1. A system for providing a graphical user interface, comprising:

a display;

at least one imaging sensor configured to capture at least one image associated with a user;

one or more processors; and

a memory for storing instructions executable by the one or more processors, wherein the one or more processors are configured to:

detect a gesture of a target part of the user based on the at least one image; determine, based on the gesture of the target part of the user, three- dimensional (3D) coordinates of at least one 3D object in a 3D coordinate system, the 3D coordinate system being associated with a virtual 3D space perceived by the user;

perform a projection of the at least one 3D object onto the display based on the 3D coordinates; and

render the at least one 3D object on the display according to the projection.
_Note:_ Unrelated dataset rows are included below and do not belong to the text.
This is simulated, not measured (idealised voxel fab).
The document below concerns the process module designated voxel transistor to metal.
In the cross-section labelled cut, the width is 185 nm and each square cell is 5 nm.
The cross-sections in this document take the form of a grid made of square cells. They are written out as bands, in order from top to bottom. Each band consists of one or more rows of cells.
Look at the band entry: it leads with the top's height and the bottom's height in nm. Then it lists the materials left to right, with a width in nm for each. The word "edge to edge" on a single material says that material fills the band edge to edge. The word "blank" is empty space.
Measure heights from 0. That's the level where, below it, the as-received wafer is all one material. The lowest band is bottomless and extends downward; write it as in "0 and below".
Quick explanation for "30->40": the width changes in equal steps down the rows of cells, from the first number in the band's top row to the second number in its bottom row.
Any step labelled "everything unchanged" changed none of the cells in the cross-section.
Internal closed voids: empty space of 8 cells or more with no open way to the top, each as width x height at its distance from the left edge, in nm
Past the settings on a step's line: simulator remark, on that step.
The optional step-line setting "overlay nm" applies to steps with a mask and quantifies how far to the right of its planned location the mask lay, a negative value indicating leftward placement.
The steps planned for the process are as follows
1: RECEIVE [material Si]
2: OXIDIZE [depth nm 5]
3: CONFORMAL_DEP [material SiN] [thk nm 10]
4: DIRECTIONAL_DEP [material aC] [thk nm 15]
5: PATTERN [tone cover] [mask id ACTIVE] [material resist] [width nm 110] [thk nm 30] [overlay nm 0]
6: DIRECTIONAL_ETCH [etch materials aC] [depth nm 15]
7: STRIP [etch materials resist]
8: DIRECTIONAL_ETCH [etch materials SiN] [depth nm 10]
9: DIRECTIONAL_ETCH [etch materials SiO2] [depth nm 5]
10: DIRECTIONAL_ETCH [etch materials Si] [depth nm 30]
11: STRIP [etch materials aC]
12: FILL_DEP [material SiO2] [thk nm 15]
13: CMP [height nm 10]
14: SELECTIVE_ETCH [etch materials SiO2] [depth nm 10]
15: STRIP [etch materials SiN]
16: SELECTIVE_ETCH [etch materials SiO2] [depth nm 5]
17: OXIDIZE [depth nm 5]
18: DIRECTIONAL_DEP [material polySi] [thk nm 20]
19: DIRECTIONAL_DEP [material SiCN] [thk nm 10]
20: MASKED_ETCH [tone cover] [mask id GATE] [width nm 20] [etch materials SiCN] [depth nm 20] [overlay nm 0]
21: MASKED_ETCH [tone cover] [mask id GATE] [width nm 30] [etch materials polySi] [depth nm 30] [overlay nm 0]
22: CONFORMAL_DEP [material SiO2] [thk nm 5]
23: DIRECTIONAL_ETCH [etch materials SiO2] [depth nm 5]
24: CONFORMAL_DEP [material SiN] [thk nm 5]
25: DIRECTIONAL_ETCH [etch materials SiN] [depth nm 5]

2. The system of claim 1 , wherein the one or more processors are further configured to determine, based on the gesture of the target part of the user, a selection of the at least one 3D object.

3. The system of claim 2, wherein the target part of the user comprises a head of the user and a finger of the user, and the gesture of the target part of the user is the finger of the user intersecting a straight line connecting a position of the head of the user to a position of the at least one 3D object in the virtual 3D space perceived by the user.

4. The system of claim 2, wherein the target part of the user comprises a finger of the user, and the gesture of the target part of the user is the finger of the user reaching at least a portion of a position of the at least one 3D object in the virtual 3D space perceived by the user.

5. The system of claim 2, wherein the target part of the user comprises a finger of the user, and the gesture of the target part of the user is the finger of the user pointing to a position of the at least one 3D object in the virtual 3D space perceived by the user.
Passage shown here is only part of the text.